It should serve as immutable proof of cultural decline that “people on Twitter” are regarded as an authority of Socratic relevance.

Ladling opinions that once never would have seeped beyond the confines of urine-fragrant public transport, such corrosive waffle now booms through all political discourse.

But reading the greatest hits from that symposium of dullards is too strong a temptation. Forgive those who claim with force that the earth is flat; that shapeshifting lizards slither beneath elite skins; that the “sheeple” just need to wake up, man. Those are, at least, entertaining.

Reading such exquisite tripe requires caution. A time-limit. Too much will eat through one’s besieged synapses like late-stage syphilis.

Twitter, the abattoir of original thought, claims Brexit is “dead.”

In reality, this was the week in which everything happened. And nothing changed. Prime Minister Theresa May’s withdrawal deal to leave the European Union fell to the biggest defeat for a sitting government in our history—pestled by a majority of 230.

Some 118 of May’s own lawmakers joined the slaughter. As the result announced itself, audible gasps could have sucked the skin from her ashen face.
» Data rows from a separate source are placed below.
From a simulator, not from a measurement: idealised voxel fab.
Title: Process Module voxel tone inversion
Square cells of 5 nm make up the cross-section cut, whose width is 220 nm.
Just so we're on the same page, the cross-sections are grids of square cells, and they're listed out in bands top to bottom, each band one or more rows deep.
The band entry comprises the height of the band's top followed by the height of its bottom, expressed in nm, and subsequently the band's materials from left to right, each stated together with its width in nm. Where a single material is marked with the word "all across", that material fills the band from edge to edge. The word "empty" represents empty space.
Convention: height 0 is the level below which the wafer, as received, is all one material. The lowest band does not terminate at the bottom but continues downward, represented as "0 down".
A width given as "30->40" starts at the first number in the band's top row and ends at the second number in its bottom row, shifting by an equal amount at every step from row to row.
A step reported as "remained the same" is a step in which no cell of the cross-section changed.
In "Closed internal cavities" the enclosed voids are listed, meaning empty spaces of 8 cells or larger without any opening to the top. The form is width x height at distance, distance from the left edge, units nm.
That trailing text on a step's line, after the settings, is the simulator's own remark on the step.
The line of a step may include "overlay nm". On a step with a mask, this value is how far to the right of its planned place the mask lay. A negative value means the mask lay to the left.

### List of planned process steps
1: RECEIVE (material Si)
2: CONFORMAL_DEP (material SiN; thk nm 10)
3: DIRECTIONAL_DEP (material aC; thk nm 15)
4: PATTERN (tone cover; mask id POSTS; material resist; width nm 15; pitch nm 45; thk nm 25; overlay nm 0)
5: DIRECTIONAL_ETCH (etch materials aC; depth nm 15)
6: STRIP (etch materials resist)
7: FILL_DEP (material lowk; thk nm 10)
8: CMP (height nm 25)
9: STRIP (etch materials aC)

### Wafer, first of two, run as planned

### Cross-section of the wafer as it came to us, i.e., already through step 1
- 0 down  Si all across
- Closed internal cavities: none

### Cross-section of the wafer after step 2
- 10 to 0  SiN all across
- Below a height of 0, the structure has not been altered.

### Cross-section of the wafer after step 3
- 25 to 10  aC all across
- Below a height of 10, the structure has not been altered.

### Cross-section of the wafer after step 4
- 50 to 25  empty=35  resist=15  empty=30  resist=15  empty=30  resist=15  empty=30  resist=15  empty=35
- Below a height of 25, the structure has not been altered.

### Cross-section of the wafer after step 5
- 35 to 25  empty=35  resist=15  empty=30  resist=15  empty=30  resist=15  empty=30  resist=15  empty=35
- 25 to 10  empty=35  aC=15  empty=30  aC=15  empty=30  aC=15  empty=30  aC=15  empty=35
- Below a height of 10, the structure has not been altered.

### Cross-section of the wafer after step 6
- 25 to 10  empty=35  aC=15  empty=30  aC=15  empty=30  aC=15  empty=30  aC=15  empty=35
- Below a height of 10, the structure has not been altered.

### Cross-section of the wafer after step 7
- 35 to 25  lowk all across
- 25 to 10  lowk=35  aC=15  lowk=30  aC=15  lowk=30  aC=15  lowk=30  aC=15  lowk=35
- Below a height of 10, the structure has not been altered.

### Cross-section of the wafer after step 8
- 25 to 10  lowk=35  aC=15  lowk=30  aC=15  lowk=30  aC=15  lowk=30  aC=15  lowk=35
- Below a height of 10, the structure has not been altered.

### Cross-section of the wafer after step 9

But May trundles on. May muddles through. And the current tragicomedy of British politics serves as a tonic for our friends on the continent. They’ve always enjoyed a British one-footed waltz.

Perversely, the clamor to extend this circus thickens. While most Britons just want Brexit to be over, and the word forever expunged from discourse, many lay in obsessive hope of a re-run.

One such man is Labour Party leader Jeremy Corbyn. After spending most of his political life barking from the backbenches about obscure, and faddish left-wing causes, “Jeremy” found himself shunted to the top.

A perfect case-study for the Dunning-Kruger effect, Jeremy now believes a new election would march him and his Marxist fanboys to power.

Calling a vote of no-confidence in the government, Jeremy was prime minister-elect for all of 18 hours. That bid failed. May survived.

People on Twitter, no doubt, blamed the lizards.

But Corbyn keeps on. That’s despite being six points behind probably the most inept of governments in recent history. Ted Bundy, juggling a cracked vial of smallpox, could do better.

Somehow, the man who canoodles with the worst of humanity, and then denies photographic evidence of having done so, terrifies May’s Conservative Party. They are convinced he could win. His praise of the late Hugo Chavez resounds.

Which is why this skirmish is so compelling. Conservative lawmakers gunned down May’s hated deal on the runway. But they don’t want another election, and they certainly don’t want a second referendum. They know, as we all do, the rulers appreciate not the opinions of the ruled.

They have played a skillful game of brinkmanship. As Boris Johnson told the media, May’s deal isn’t entirely unfit for consumption. The hated “Irish backstop” which would tie us to EU rules and regulations, is the issue.

Dangerous a game though it may be, Brexiteers blasted the deal with sub-zero calculation. As the clock runs perilously close, May must now head back to Brussels with her hands out. The message from the Brexiteers is faintly clear: junk the backstop, and we may climb onboard.

There are few other options. Revoking Article 50 (the Brexit starting-shot) is political suicide; a second referendum is the nocturnal emission of a jilted few; a new election would tell us nothing; a “no-deal” Brexit is preferred by only the most granite of believers.

Tick, tock, tick, tock.

What remains, and what is most feasible, is for the European Union to junk the backstop in a manner in which they won’t have to admit to having done.

This is not a popular opinion. The media, which has spent two-and-a-half years ladling the most absurd of scare stories, claims it is just not possible.

But their influence, like much of the political class, withers when the people who actually matter start to pipe up.

The threat of no-deal spooks German industrialists. With a recession in the EU’s engine swerved for now, the calls for compromise grow more rancorous by the hour.

Even Angela Merkel, de facto leader of the EU, has softened—knowing a downturn in Germany threatens the entire EU project.

It is a grand game of chicken. But who will blink?

Ignorant of their hard-nosed demeanor, EU high priests have little choice. Populists are tipped to swarm one-third of European Parliament seats in May. Those arriving have root-and-branch reform on their minds.

Until recently, such elections mattered little. “More Europe!” the mithridate to all ills.

But a yellow-vested French rediscovery of their noble pastime rages across Paris and La France périphérique. While their besieged president Emmanuel Macron admitted that no-deal is “scary for everybody.”